Dawn will break on March 1, and with it, the most earthshaking event on that date since the great avalanche of 1910 in Washington State that killed 96 people. One of two results will almost certainly occur, each with significant political ramifications for both parties in Congress and for President Obama as well.
One result is the cataclysm that many in the House, and the Obama Administration, have been warning of: 700,000 jobs lost, according to Democratic Leader Nancy Pelosi who cites the findings of the Congressional Budget Office, including layoffs of teachers, TSA agents, and meat inspectors; an anchor dropped on the fiscal foot of a tentative recovery; a gaping wound in the national defense capability. And without doubt, there will be impacts on these and other programs since $85 billion dollars will be sliced out of the budget, across the board, with little regard for need, waste or merit.

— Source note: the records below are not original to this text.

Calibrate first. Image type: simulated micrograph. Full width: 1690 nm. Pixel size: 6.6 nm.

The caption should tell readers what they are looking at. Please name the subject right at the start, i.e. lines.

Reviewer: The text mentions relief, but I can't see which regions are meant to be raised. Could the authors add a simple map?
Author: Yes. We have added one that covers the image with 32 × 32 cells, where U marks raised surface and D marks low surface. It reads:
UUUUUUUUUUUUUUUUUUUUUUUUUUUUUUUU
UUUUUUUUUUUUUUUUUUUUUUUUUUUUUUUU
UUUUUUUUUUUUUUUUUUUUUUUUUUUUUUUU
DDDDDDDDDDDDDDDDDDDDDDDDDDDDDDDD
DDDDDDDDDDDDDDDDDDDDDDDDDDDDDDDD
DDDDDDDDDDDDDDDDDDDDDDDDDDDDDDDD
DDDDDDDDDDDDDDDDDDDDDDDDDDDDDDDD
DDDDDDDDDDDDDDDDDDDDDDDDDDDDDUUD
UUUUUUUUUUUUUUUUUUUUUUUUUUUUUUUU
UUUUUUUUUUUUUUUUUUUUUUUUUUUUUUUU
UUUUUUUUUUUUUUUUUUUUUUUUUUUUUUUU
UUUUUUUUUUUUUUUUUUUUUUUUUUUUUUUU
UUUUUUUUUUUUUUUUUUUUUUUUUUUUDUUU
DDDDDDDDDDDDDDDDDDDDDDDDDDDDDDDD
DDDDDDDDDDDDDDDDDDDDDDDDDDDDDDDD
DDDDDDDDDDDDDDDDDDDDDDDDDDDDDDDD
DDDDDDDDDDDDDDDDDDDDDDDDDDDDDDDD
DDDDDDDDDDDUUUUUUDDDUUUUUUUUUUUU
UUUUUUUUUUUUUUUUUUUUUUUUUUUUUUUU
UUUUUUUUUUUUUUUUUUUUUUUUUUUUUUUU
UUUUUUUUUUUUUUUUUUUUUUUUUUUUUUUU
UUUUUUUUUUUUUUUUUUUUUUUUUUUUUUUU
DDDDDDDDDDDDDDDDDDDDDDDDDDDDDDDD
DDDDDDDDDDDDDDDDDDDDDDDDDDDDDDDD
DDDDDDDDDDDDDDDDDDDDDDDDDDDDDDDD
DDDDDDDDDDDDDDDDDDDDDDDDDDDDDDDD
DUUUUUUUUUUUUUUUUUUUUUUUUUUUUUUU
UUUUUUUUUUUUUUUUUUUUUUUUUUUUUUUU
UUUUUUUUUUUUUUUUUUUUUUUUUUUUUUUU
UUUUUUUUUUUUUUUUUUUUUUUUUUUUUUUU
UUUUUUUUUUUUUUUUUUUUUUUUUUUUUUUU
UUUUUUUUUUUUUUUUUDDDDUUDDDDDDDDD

But the other possibility is that not very much happens, at least, not right away. Many believe the Administration has unspecified capability to maneuver around the sweeping nature of the cuts and soften the blow temporarily until a longer term solution is reached at the end of March, when for good measure, the authority for all federal spending expires. Many could be left wondering why there was such caterwauling, such predictions of dire gloom, should the sequester take effect. Some will be quick to assert that the absence of a cataclysmic reaction proves the extent of wasteful spending in the federal budget.
There is no way to take $85 billion out of federal programs without there being an impact. And in one respect, a painful outcome, one affecting an array of federal programs, state and local governments, urban and rural constituencies, as well as the Defense Department, could be educational since voters will realize that welfare and foreign aid –perennially the only federal programs voters want cut – do not constitute a significant component of federal spending.
It is reasonable to have believed that Congress would sail into the sequestration storm with sails at full mast. The impact, while far from insignificant, is unlikely to be immediate and devastating either to individuals or to the economy. Sequestration will not have the instantaneous dire consequences of recently confronted, and therefore avoided, crises like the Fiscal Cliff, the Debt Ceiling, or Government Shutdown. In each of those cases, markets were trembling, the economic reputation of the country was at stake, and the frail recovery was jeopardized by the failure to enact some type of stand-by measure.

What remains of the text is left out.